2003-09-17 Thread Poul-Henning Kamp
In message [EMAIL PROTECTED], Bernd Walter writes:
On Wed, Sep 17, 2003 at 09:07:24AM +0200, Poul-Henning Kamp wrote:
 In message [EMAIL PROTECTED], Bruce Evans writes:
 
 This is either disk corruption or an ffs bug.  ffs passes the garbage
 block number 0xe5441ae9720 to bread.  GEOM then handles this austerely
 by panicing.  Garbage block numbers, including negative ones, can possibly
 be created by applications seeking to preposterous offsets, so they should
 not be handled with panics.
 
 They most certainly should!  If the range checking in any filesystem
 is not able to catch these cases I insist that GEOM do so with a panic.

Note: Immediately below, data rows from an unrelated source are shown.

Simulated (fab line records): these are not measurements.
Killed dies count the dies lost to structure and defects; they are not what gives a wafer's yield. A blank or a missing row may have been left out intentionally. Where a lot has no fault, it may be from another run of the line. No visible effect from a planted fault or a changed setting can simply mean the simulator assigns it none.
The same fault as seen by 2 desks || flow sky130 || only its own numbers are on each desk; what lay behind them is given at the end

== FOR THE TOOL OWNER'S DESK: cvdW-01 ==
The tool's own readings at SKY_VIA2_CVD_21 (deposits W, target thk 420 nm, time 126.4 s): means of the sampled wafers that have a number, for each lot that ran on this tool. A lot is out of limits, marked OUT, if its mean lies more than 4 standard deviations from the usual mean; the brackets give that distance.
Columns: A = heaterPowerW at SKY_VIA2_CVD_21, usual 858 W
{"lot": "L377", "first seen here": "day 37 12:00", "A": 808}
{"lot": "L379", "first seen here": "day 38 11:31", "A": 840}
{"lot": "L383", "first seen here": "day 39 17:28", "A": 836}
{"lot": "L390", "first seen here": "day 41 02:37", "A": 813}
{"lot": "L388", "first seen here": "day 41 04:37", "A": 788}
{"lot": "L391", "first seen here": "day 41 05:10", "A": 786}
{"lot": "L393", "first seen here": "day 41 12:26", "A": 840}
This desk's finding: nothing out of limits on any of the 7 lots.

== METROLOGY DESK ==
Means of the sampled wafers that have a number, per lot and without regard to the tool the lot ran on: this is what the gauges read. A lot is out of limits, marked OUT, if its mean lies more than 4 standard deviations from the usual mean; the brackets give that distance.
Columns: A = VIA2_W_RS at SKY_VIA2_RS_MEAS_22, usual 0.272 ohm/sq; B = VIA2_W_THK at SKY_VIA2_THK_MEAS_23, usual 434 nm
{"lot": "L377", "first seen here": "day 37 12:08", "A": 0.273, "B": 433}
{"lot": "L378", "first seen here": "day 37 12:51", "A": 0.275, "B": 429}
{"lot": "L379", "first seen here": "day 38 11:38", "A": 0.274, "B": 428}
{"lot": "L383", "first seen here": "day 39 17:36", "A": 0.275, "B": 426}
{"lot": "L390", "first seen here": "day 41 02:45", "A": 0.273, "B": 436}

What is wrong with returning an IO error?

I always hated panics because of filesystem corruptions.
An alternative would be to just bring that filesystem down.
Its easy to panic a whole system with a bogus filesystem on a removeable
media.

I hate panics too, but this would be an indication of a serious
filesystem error, so a panic is in order.  Otherwise we would be
unlikely to ever receive a report which would allow us to fix
the problem.

-- 
Poul-Henning Kamp   | UNIX since Zilog Zeus 3.20
[EMAIL PROTECTED] | TCP/IP since RFC 956
FreeBSD committer   | BSD since 4.3-tahoe
Never attribute to malice what can adequately be explained by incompetence.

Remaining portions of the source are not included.